Thursday 21 May 2015

Stop the rotten waivers, exemptions scam...

LIKE a sore thumb, the issue of the controversial misuse of import duty waivers, exemptions and concessions has resurfaced. That two ministers are vigorously distancing themselves from shady waiver deals exemplifies the confusion, hypocrisy and sheer incompetence of the outgoing Goodluck Jonathan government and its poor record in financial coordination. The incoming administration will have to take a tough, sensible and patriotic stance on waivers and other fiscal incentives to boost local production and create jobs.



What it is inheriting is too sordid. The failure of the government to uproot corruption and cronyism from the system is apparent in the two latest episodes. It was the House of Representatives that blew the whistle that over N36 billion was being owed by some importers who were hiding under the cover of incentives to dodge paying stipulated import duties on rice. Summoned by the House ad hoc committee, the Minister of Agriculture and Rural Development, Akinwunmi Adesina, stoutly denied granting waivers to the said importers, revealing in his testimony the tenacity of a fraud-ridden system that had been exposed through previous waiver scandals.

It is a well-oiled system of graft, impunity and patronage. Under the government’s local rice production policy, for example, companies that had made investments in domestic rice production were allotted quotas to import rice to augment the national shortfall and would pay 30 per cent duty (import duty and levy) compared to 70 per cent paid by other importers. But, according to the Nigeria Customs Service, some used them long after they had expired and some, said Adesina, “imported 100,000 metric tonnes, 300,000MT above their quotas.” NCS officials have confessed to being subjected to “pressure from above” and how some beneficiaries used waivers to bring in furniture and luxury cars instead of capital goods.

The second case is more intriguing. Ngozi Okonjo-Iweala, the Minister of Finance and Coordinating Minister for the Economy, reportedly wrote a query to the Nigerian Investment Promotion Council, complaining of huge revenue loss due to the abuse of Pioneer Status (tax holiday) to Seplat Petroleum “for a straight five-year period,” contrary to the law and fraudulent listing of beneficiary companies under existing legislation that allows them enjoy incentives reserved for firms that will add value to the economy and create jobs.

We are saddened that waivers, exemptions, concessions, among other fiscal incentives, that responsible governments everywhere deploy to develop and boost local production and nationally targeted sectors, create jobs, and promote and diversify exports to improve the citizen’s quality of life, have been turned into another huge fraud in Nigeria. Our officials are complicit, either by direct participation in the scam, incompetence or lack of will to stamp it out or walk away from a thoroughly corrupt government.
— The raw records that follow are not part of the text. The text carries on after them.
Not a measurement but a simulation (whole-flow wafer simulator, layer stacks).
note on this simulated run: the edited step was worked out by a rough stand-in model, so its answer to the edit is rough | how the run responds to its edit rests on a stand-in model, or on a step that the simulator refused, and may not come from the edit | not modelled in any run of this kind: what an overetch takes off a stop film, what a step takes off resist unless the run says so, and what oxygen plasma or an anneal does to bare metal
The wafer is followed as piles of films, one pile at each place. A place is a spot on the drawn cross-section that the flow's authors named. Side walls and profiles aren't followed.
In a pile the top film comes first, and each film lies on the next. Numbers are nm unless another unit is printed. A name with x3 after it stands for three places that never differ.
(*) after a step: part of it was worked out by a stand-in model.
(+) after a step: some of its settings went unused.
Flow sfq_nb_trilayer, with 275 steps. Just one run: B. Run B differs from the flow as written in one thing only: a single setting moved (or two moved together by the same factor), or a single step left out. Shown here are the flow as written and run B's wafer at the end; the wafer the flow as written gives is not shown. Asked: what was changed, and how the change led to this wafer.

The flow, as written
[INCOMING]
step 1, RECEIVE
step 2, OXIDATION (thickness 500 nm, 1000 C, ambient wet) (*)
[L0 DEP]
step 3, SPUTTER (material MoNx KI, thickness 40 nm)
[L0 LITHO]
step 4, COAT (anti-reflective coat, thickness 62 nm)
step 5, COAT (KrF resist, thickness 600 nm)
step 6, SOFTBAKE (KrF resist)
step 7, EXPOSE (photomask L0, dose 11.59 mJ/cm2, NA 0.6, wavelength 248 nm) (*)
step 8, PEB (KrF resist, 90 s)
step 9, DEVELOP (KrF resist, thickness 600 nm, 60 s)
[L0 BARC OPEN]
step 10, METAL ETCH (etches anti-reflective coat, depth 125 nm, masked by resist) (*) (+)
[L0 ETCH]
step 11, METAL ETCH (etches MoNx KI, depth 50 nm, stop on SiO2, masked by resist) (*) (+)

Adesina admitted for instance that when the abuses (of the rice waivers) came to his knowledge, he immediately, on January 2, 2015, “directed that companies must pay the N36 billion. I told the Customs to apply the duties accordingly.” So, why is it that, by May, they have not paid? The government has, on paper, an Economic Management Team to which Adesina belongs and Okonjo-Iweala leads; why is coordination so lax that payment had not been enforced until the House intervened? As in rice, so it has been in sugar, textile, cement and vegetable sectors and in the palm oil sub-sector where a 75 per cent import duty waiver, ostensibly for producers at the Lekki Free Trade Zone, is mired in fraud.

Manufacturers have, through various private sector bodies, urged the government to stop the abuse and adopt global best practices in granting waivers but to no avail. More scandals are likely to emerge from the waivers given to some importers claiming local production status under the government’s controversial National Automotive Policy that featured new import tariff on built-up vehicles hastily implemented and import quotas for purported domestic assemblers. As we have repeatedly pointed out, Brazil, South Korea, Malaysia, Singapore, China and Taiwan, among others, deployed waivers, concessions, exemptions and import substitution to transform from underdeveloped to economic champions. Here, it sustains rent-taking elite.

We are intrigued that Okonjo-Iweala, who, at various fora, claimed that the waiver system was being reformed and, indeed, always reacted angrily to critics of the corrupt waiver regime, is now battling waiver abusers a few weeks to the end of the current government’s tenure. The parliament has over the years been toothless and ineffective, moving only to hold hearings where widespread fraud and abuse are exposed, but fails to use its constitutional powers to compel change or initiate sanctions on the Executive.

The incoming Muhammadu Buhari government has two broad tasks: first is to revisit the recent past, undertake a thorough audit of the scheme, recover all revenues due to the government and prosecute law-breakers with implacable resolve. The second is to draw up a comprehensive economic plan and ensure strict implementation of all fiscal incentives, while reforming agencies such as the NCS, NIPC, the FTZs and other bodies. There should be an immediate break with the past system of fraud, corruption and subversive cronyism.

PUNCH.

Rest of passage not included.